Yeah, of course, we knew - we always knew, right? - that the National Security Agency and the FBI were spying on American citizens without any cause more than "Name That Sounds Funny" and "Thinks Terrorists Might Be People." Here we go again, again, with documents provided by Edward Snowden that show that five American Muslims were the targets of months of surveillance. This would include Faisal Gill, a Republican who worked for Homeland Security under George W. Bush, and Nihad Awad, the head of the Council on American-Islamic Relations.
Of course, of course, no one in the government is going to confirm the FISA-approved spying, which occurred until 2008, but you know - you always knew, right? - is still going on. Of course, of course, the targets themselves can never be told why they were the subjects of FBI surveillance because that's secret. Maybe their organizations are suspected of supporting terrorists or terrorist-related groups or groups related to groups that might be related, in some vague way, to terrorism. Besides, they know. Surely, they know. Or they wouldn't be targeted by our great and mighty state security apparatus that would never overstep its bounds or behave irrationally. Just ask Mohammed Raghead.
Yeah, see, someone in the intelligence community put out a document in 2005 showing how to format memos for FISA-approved surveillance (or, you know, "surveillance"). Under "Identity," the author created a mock name, a little ha-ha joke to show where to put the name. The author could have put "John Doe." He or she could have put "Terrorist Guy," if he or she was feeling perky. No, instead, the author put "Mohammed Raghead." Because of course they did. The Obama administration has promised to investigate to discover who is the spy/D-level comedian.
What's most fun is that if you are in any way associated with someone who is under surveillance, you will get swept up in the net, like we're playing "Six Degrees of Mohammed Raghead." And when they're tossing that fishing net into the vast ocean of the web, it'll pick up everything: "[M]edical records sent from one family member to another, résumés from job hunters and academic transcripts of schoolchildren. In one photo, a young girl in religious dress beams at a camera outside a mosque. Scores of pictures show infants and toddlers in bathtubs, on swings, sprawled on their backs and kissed by their mothers. In some photos, men show off their physiques. In others, women model lingerie, leaning suggestively into a webcam or striking risque poses in shorts and bikini tops."

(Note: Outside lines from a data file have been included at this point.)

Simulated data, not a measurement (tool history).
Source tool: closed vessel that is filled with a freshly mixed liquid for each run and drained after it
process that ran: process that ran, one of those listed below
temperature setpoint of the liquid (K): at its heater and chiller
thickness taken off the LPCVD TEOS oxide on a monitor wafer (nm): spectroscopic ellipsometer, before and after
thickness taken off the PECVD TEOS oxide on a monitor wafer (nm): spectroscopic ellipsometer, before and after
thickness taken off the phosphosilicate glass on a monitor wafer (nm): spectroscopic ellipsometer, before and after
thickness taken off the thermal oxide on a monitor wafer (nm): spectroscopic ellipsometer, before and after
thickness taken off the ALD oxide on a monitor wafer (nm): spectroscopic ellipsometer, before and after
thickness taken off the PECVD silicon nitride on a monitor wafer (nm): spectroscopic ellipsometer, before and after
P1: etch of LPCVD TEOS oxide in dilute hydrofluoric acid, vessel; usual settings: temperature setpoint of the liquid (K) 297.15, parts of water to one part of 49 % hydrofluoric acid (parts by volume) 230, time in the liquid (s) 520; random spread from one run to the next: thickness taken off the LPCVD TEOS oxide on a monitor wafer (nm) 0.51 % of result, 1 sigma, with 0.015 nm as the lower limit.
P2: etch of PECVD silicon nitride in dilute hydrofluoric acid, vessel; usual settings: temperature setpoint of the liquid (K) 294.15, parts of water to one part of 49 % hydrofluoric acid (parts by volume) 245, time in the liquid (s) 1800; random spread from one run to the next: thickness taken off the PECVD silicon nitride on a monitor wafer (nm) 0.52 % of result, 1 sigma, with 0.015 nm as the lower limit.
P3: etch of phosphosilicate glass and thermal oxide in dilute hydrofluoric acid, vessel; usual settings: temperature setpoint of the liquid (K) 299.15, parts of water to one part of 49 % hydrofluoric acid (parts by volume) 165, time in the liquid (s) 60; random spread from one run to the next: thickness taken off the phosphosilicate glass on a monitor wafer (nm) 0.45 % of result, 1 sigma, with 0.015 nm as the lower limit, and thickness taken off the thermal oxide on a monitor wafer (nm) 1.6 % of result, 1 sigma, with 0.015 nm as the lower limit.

The Washington Post got to check these Snowden docs out, and it found a whole spank bank of material being kept by the NSA. Remember: the spooks didn't glance at it and dump it. They archived it. By the way, "The material spans President Obama’s first term, from 2009 to 2012, a period of exponential growth for the NSA’s domestic collection."
It's wearying, innit, dear, sweet lefties, in a quite profound way? Trying our hardest to support President Obama, if for no other reason than those who attack him unceasingly are such worthless dunderheads who have undermined the presidency and the Congress, with the Supreme Court pretty close behind. Goddamn, we prop him up, we attempt to defend him even when his actions are mind-boggling and aggravating.
But then some of us, at least, turn a corner and run smack into the massive expansion of spying under Obama. Sure, we can go back to the old "We knew," the quiescent "So?", the assured "We trust him," the righteous "It's for our safety." But, at the end of the day, or perhaps always and at the beginning, the spying on Americans is far, far worse than it first seemed. And we're probably at the beginning of learning just how many of us and for what thin reasons were watched by our own government.
Maybe we'll be mature enough one day to be trusted to have the debate on how far our leaders can go in undermining privacy for the chimera of security.